By: Gregg Robertson ,vExpert
Business Continuity and Disaster Recovery (BC/DR) is something every business, no matter how big or small, should be thinking about and planning for. Whilst preparing for my VCAP-DCD and even for my VCDX attempt, BC/DR was a very important topic, as two of the infrastructure qualities of AMPRS (Availability, Manageability, Performance, Recoverability and Security) designs should show impact on availability and recoverability.
In my daily role as a consultant, BC/DR is a core component for every virtualization design no matter if it is data center virtualization, end-user computing or hybrid cloud. In this four-part blog series, I am going to cover four different ways BC/DR can help you with your small/midsized business (SMB) IT infrastructure. In this second blog, we will cover the benefits of automated high availability built in as a feature in VMware vSphere.
Automated High Availability For SMB’s
BC/DR is met and ensured with features that have been part of vSphere for years, like VMware High Availability (HA), which, since vSphere 5.0, has been rebuilt from the ground up to use the Fault Domain Manager (FDM) agent instead of the legacy AAM agent (Legato Automated Availability Management). This rebuilding of a new agent has introduced higher resiliency and less complexity and means that HA can be enabled with as little as five clicks and be installed onto ESXi hosts in seconds rather than the minutes that it took previously. HA allows you to protect the virtual machines running on your hosts from isolation and/or recover from host failure by restarting the virtual machines on the affected host to the remaining working hosts, thereby bringing your applications and solutions back online as soon as possible. With the new FDM agent, this also allows partitioned hosts to elect a master node within the partitioned section and maintain the uptime of the virtual machines on the affected hosts. HA also has a number of features that provide additional checks to ensure that hosts are indeed non-responsive before rebooting the virtual machines through the usage of Datastore Heartbeating and the setting of additional isolation addresses.
HA can also restart virtual machines if the application in a virtual machine fails through the usage of application monitoring. By utilizing the appropriate SDK or an application that supports VMware application monitoring, HA can setup customized heartbeats for your applications.
vSphere HA has several advantages over traditional failover solutions, including:
Minimal setup – After a vSphere HA cluster is set up, all virtual machines in the cluster get failover support without additional configuration.

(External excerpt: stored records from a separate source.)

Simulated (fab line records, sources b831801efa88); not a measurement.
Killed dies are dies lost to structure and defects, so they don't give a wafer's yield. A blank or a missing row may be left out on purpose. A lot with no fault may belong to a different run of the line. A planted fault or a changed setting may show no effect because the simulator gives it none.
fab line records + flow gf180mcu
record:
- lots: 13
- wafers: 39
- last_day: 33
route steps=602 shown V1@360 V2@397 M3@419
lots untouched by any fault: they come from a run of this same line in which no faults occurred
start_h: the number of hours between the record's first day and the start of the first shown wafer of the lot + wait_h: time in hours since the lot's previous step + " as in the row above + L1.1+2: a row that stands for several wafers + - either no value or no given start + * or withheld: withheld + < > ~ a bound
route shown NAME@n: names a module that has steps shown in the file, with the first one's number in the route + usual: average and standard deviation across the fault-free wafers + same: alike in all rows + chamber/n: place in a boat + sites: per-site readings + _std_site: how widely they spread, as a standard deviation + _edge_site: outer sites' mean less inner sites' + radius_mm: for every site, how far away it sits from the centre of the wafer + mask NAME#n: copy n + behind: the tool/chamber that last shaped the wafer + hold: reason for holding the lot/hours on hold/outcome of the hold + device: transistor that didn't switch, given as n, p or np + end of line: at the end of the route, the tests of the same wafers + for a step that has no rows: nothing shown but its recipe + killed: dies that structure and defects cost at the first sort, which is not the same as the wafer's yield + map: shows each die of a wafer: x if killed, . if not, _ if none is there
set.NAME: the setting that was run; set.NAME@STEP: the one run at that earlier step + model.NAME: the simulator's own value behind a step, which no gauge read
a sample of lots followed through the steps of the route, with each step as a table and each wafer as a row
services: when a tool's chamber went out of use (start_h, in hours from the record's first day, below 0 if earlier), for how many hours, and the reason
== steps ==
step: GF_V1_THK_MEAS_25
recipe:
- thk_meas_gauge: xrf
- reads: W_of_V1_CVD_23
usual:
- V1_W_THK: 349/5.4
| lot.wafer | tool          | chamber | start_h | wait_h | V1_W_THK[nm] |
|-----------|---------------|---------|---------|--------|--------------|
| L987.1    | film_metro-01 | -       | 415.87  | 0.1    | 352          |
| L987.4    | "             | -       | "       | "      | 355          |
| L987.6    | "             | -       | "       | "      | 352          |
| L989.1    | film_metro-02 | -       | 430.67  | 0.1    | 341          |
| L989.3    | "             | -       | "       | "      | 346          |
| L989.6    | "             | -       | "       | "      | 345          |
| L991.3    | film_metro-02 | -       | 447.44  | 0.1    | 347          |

Reduced hardware cost and setup – The virtual machine acts as a portable container for the applications and it can be moved among hosts. Administrators avoid duplicate configurations on multiple machines. When you use vSphere HA, you must have sufficient resources to fail over the number of hosts you want to protect with vSphere HA. However, the vCenter Server system automatically manages resources and configures clusters.
Increased application availability – Any application running inside a virtual machine has access to increased availability. Because the virtual machine can recover from hardware failure, all applications that start at boot have increased availability without increased computing needs, even if the application is not itself a clustered application. By monitoring and responding to VMware Tools heartbeats and restarting nonresponsive virtual machines, it protects against guest operating system crashes.
Distributed Resource Scheduler (DRS) and vMotion integration – If a host fails and virtual machines are restarted on other hosts, DRS can provide migration recommendations or migrate virtual machines for balanced resource allocation. If one or both of the source and destination hosts of a migration fail, vSphere HA can help recover from that failure.
High Availability Overview
Fault Domain Manager Agent
HA’s architecture is fairly simple with the FDM agent being installed on each ESXi host within a vSphere cluster that has HA enabled. As of vSphere 5.0, there is now only a single master node and all the remaining hosts within the cluster are slaves which report their health to the master node as well as the vCenter server. This is unlike HA in versions previous to vSphere 5.0, where there were Primary and Secondary nodes, which constrained you to a limit of 5 primary nodes and the need to have at least 1 primary node available. The below diagram shows a simplistic view of the FDM agent on each host and the allocation of the master and slave roles to the hosts.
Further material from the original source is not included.